To see this, pick a point on the circumference of the cylinder and compute the net force on that point due to the rest of the rubber band. I'm going to say that the radius of the cylinder is $R$, that the force applied to stretch the band is $T$, and I'm going to ignore the width of the band. Then the force per unit length $dl$ is $dF = T(dl/2\pi R)$.
Now let me take the point I'm interested as $\theta = 0$, and ask what the force on that point is due to a point at some $\theta$ around the circle. That point applies the force $dF$ at the angle $\theta$. Decompose that into radial and tangential components. But notice that there is a matching point at $-\theta$ that supplies the same radial force but an exactly opposing tangential force. The net force due to $dl$ is therefore $dF(\theta) = T(dl/2\pi R)|\sin\theta|$, all directed radially. I'm taking the absolute value of the $\sin$ because the points on the far side of the cylinder will have a negative value for $\sin\theta$, but will still supply a positive force.

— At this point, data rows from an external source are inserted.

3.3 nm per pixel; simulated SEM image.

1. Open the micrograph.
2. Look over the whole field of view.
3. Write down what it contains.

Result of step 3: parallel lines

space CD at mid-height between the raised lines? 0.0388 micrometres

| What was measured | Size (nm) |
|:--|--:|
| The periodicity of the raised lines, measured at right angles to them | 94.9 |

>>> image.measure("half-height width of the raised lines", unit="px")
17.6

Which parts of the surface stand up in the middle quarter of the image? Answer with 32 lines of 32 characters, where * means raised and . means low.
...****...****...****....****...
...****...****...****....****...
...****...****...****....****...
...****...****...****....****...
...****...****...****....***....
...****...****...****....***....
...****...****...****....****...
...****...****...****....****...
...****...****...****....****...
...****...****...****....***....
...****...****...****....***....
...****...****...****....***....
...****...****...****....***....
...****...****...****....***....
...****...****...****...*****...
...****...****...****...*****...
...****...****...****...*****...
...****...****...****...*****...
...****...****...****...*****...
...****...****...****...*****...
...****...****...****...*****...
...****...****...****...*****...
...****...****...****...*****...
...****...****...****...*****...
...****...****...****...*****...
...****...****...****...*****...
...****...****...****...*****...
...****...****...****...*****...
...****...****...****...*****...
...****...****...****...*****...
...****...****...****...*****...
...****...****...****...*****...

To actually do the integral, we need to convert the differential: $dl = Rd\theta \Rightarrow dF = T|\sin\theta|d\theta/2\pi$. Finally, the total radial force applied at the point $\theta = 0$ is $F = \int_0^{2\pi} d\theta T|\sin\theta|/2\pi$. To simplify this, note that $\int_0^{\pi/2}|\sin\theta|d\theta = \int_{\pi/2}^\pi|\sin\theta|d\theta = \int_\pi^{3\pi/2}|\sin\theta|d\theta = \int_{3\pi/2}^{2pi}|\sin\theta|d\theta$. So $$F = \frac{4F}{2\pi} \int_0^{\pi/2} \sin\theta d\theta = \frac{4T}{2\pi}$$.